The twenty-nine charming yet somewhat malodorous Callery pear trees that line North Main Street in Wallingford do more than just embellish. The trees act as a frame for the downtown area, transforming the street from a mere collection of shops and restaurants to the centerpiece of town. However, a stroll down North Main Street has also included “Public Notice of Removal” signs plastered across the post-blossoming trees.
On Monday, a court hearing might determine the fate of the trees. Gina Morgenstein, a Democratic candidate for Town Council, filed an objection to Corporation Counsel Janis Small’s dismissal of a lawsuit that would prevent the trees from being removed and replanted for money-saving purposes. According to the town’s Greening Committee, the opinion of expert arborists is that the trees pose no cause for removal.
The town has an obligation to spend money efficiently. However, the town should also seek to make a walk downtown as pleasurable as possible for Wallingford residents and visitors.
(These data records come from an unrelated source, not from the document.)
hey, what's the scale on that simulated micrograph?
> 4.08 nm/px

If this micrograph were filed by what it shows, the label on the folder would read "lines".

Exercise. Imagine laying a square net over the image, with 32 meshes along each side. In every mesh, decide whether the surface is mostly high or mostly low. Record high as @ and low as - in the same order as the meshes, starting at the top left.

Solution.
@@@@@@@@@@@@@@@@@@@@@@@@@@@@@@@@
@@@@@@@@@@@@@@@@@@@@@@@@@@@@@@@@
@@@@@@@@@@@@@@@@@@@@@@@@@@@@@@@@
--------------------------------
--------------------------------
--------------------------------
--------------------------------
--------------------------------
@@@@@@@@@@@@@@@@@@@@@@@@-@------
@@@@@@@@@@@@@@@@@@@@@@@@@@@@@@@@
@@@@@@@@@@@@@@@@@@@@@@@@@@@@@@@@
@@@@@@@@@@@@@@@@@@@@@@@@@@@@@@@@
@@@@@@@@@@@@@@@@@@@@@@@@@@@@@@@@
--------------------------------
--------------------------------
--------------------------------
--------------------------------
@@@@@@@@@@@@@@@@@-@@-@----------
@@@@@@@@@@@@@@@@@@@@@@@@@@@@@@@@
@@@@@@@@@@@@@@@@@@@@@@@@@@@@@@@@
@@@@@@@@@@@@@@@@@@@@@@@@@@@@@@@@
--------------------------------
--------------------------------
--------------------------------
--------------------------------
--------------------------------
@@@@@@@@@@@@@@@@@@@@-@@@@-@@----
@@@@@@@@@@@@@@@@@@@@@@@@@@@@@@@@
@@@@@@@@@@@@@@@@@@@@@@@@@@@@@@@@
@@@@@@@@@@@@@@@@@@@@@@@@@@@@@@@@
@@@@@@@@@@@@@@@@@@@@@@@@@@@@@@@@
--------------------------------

Keeping downtown Wallingford beautiful is not just for aesthetic purposes; it encourages outdoor walking, which contributes to public health, and patronage to small businesses, which expands the local economy. The flora of Wallingford act indirectly as a tool of community building.
Wallingford has a shaky history with tree removal. On multiple occasions, residents have voiced concerns about tree removal projects. That the case of the Callery pear tree removal is winding up in court does not reflect positively on town leadership’s ability to listen to its citizenry.